Properly modeling time-series data takes a great deal of care. What’s the right level of aggregation to model at? Too granular and the signal gets lost in the noise, too aggregate and important variation is missed. Also, what is the right cyclicality? Daily, weekly, monthly? Are there holiday peaks? How should we weight recent versus overall trends?

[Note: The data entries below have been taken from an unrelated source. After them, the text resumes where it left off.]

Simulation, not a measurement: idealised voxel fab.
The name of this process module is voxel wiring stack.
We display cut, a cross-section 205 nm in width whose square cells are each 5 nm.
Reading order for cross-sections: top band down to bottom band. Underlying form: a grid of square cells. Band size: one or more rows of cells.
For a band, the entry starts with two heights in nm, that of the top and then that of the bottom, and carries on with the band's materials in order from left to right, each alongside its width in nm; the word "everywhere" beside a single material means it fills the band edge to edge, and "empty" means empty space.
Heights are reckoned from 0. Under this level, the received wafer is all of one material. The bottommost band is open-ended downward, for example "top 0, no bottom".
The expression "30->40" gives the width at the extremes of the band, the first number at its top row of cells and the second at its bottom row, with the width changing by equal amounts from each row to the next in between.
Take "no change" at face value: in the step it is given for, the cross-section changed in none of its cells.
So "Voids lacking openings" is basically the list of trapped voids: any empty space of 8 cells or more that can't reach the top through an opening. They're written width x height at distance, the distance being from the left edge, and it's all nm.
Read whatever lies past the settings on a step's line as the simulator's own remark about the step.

Linear regression with appropriate controls for trend, seasonality, and recent behavior, remains a common method for forecasting stable time-series with reasonable volatility. This notebook will build a linear model to forecast weekly output for US gasoline products starting in 1991 to 2005. It will focus almost exclusively on the application. For a more in-depth treatment on forecasting in general, see Forecasting: Principles & Practice. In addition, because our dataset is a single time-series, we’ll stick with SageMaker’s Linear Learner algorithm. If we had multiple, related time-series, we would use SageMaker’s DeepAR algorithm, which is specifically designed for forecasting. See the DeepAR Notebook for more detail.

Time: 6:24:13

S3 Setup

Let’s start by specifying:

  • The S3 bucket and prefix that you want to use for training and model data. This should be within the same region as the Notebook Instance, training, and hosting.
  • The IAM role arn used to give training and hosting access to your data. See the documentation for how to create these. Note, if more than one role is required for notebook instances, training, and/or hosting, please replace the boto regexp with a the appropriate full IAM role arn string(s).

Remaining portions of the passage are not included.